Black Venus is a feminist study of the representations of black women in the literary, cultural, and scientific imagination of nineteenth-century France. Employing psychoanalysis, feminist film theory, and the critical race theory articulated in the works of Frantz Fanon and Toni Morrison, T. Denean Sharpley-Whiting argues that black women historically invoked both desire and primal fear in French men. By inspiring repulsion, attraction, and anxiety, they gave rise in the nineteenth-century French male imagination to the primitive narrative of Black Venus. The book opens with an exploration of scientific discourse on black females, using Sarah Bartmann, the so-called Hottentot Venus, and natural scientist Georges Cuvier as points of departure. To further show how the image of a savage was projected onto the bodies of black women, Sharpley-Whiting moves into popular culture with an analysis of an 1814 vaudeville caricature of Bartmann, then shifts onto the terrain of canonical French literature and colonial cinema, exploring the representation of black women by Baudelaire, Balzac, Zola, Maupassant, and Loti. After venturing into twentieth-century film with an analysis of Josephine Baker’s popular Princesse Tam Tam , the study concludes with a discussion of how black Francophone women writers and activists countered stereotypical representations of black female bodies during this period. A first-time translation of the vaudeville show The Hottentot Venus, or Hatred of Frenchwomen supplements this critique of the French male gaze of the nineteenth and early twentieth centuries. Both intellectually rigorous and culturally intriguing, this study will appeal to students and scholars in the fields of nineteenth- and twentieth-century French literature, feminist and gender studies, black studies, and cultural studies.

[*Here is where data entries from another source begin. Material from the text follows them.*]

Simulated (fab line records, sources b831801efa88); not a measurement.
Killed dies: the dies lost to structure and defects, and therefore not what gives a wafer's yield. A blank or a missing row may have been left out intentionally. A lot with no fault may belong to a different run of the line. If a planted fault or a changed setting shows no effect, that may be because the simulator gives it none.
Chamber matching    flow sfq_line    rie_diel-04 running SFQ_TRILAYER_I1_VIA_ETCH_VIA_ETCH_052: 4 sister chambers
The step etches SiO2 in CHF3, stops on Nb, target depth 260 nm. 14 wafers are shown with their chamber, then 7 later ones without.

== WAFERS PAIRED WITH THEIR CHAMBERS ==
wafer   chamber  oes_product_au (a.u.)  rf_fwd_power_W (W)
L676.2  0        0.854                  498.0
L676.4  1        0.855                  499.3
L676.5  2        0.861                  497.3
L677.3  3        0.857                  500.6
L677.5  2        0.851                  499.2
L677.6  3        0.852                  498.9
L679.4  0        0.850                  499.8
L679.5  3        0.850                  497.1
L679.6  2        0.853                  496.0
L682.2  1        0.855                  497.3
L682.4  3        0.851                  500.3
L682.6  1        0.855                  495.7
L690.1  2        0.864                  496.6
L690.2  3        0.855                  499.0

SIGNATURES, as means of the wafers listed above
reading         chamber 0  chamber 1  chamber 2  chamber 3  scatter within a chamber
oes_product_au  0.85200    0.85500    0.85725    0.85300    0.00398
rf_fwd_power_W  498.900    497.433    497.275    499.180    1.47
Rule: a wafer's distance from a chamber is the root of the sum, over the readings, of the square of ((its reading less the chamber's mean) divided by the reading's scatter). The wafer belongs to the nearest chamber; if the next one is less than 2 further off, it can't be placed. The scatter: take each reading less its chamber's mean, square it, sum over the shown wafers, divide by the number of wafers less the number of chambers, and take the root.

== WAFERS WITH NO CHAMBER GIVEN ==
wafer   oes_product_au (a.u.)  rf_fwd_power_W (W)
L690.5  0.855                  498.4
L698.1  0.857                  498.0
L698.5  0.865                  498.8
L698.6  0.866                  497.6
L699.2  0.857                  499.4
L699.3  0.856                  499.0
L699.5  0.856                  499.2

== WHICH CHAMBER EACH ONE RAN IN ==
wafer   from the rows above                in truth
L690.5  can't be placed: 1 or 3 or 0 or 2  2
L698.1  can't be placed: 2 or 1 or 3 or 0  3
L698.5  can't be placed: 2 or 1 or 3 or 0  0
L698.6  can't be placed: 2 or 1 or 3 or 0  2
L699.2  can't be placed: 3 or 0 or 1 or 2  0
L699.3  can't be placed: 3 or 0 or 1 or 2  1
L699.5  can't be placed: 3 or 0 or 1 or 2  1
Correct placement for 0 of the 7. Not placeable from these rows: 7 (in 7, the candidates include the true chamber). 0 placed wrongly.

Pretty heavy on the close readings (which I admittedly skimmed past). The format is also unusual in that there are many short chapters rather than a few long ones--an intro, 10 body chapters, and a conclusion, all within 125 pages. If you're doing the math, yes, the chapters are quite short, including one that is only 4 pages. I don't think this necessarily hurts the book's argument in any way, but it's just jarring that the analysis sometimes seems to end before it's even really begun.
Anyway, the book makes a clear, concise argument with plenty of evidence. If you aren't interested in the specific texts she writes about (as was the case with me), you can just read the intro and get basically all you need, though there are some gems hidden along the rest of the way too.